For several reasons canceling car insurance is not a good move, even when you need to save money. Here are some of the biggest reasons:

Coverage lapse

If you cancel your insurance and re-up it a few months later, you get lumped in with what insurers call a lapse in coverage. In the insurance companies’ eyes, that typically means you didn’t pay your bill and your policy was canceled, or your policy got canceled because of high-risk driving.

“Insurers say that much like drivers with poor credit, based on their research, drivers with a lapse in coverage file more claims, and so do high-risk drivers,” explained experts at CarInsurance.com.
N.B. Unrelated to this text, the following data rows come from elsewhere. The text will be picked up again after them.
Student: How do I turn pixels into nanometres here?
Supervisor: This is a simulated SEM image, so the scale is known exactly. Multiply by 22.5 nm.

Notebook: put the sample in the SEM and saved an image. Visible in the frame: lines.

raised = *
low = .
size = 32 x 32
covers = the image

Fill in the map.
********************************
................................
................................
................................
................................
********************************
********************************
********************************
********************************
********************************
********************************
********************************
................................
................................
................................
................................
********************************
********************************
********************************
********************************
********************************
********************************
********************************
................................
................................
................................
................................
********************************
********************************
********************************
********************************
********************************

When you cancel, the following happens but can vary depending on what state you live in:

  • Because the car is registered in your name, your state DMV will assume you are driving it. So, you will typically have to surrender the plates, cancel your registration, or face fines. That’s a lot of hoops to jump through if you plan to start driving again reasonably soon, as you’ll also have to register it.
  • You’ll lose discounts you may have with your current insurance company, such as multi-car, bundle and if you’ve built up time toward safe driver discounts or loyalty discounts.
  • When you need to get coverage again, you’ll pay an average of 9% more because insurance companies frown upon a lapse in coverage.

When disaster strikes

Working from home doesn’t mean that you’ll never need your car. If there were an emergency and you had to drive it, fines could be levied against you, and if you get into an accident, you may be held responsible for out-of-pocket damages.

Keep in mind that not driving means truly, not driving at all. There were no quick trips to the store, no emergency drives to the ER, or even a one-mile drive down the road to the neighbor’s house. If you drop your car insurance, driving for any reason is illegal (unless you live in New Hampshire or Virginia) and incredibly risky.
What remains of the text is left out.